Housing Market Drives Down Values

The assessed valuation of property in Franklin County sank by more than $71 million compared to last year.

Last week, The Missourian reported preliminary assessed value figures that showed a decline of more than $78 million. But those figures did not include the state-assessed railroads/utilities.

With the state-assessed railroads/utilities included, the county’s total assessed value, including personal property and real estate, dipped by $71.6 million.

First District County Commissioner Tim Brinker said the decline in assessed value is obviously out of the commissioners’ hands, adding that values are handled by the assessor’s office

The county’s new assessed value of property is $1.8 billion compared to last year’s value of $1.9 billion.

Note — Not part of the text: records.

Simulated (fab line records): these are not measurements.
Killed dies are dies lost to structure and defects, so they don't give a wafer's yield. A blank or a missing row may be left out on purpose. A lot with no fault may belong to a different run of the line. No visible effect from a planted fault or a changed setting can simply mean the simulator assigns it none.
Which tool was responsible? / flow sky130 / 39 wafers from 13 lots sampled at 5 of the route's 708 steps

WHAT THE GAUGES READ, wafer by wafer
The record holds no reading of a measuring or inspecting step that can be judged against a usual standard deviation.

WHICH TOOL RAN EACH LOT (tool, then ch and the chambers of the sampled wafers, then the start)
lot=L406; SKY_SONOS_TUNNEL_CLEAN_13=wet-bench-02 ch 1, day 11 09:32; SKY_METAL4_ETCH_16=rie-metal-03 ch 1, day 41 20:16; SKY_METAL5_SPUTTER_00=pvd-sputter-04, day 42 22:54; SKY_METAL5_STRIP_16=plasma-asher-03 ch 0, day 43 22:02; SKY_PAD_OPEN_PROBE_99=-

The county’s largest decline in value has been in residential real estate, and County Assessor Tom Copeland has attributed this to the struggling housing market.

He noted that home values are based on what nearby homes sell for, and prices have still not returned to what they have been in the past.

Brinker said the decline in residential values is not a big surprise based on what has happened to the housing market nationally.

However, Brinker said he is optimistic that values will rebound to some degree.

The county’s residential property values plummeted from $986.8 million in 2012 to $899 million this year.

Personal property in the county went up in value by $10.4 million.

The county’s total real estate value, including residential, commercial/industrial, agricultural and railroad/utilities, went done more than $82 million.

Brinker said he has not heard about tax rates going up to compensate for the drop in values.

The various taxing entities in the county went down in value as follows: schools, $77.8 million; cities, $35.1 million; ambulance districts, $69.8 million; fire districts, $45.3 million; libraries, $73.3 million; colleges (East Central and St. Louis Community College), $69.9 million; sewer districts, $1.7 million; special road districts, $71.6 million; and Developmental Services of Franklin County, $71.6 million.

The assessed value represents a percentage of the appraised value and is used for taxation purposes. For residential, the assessed value is 19 percent of the appraised value; commercial property, 32 percent; and agriculture 12 percent.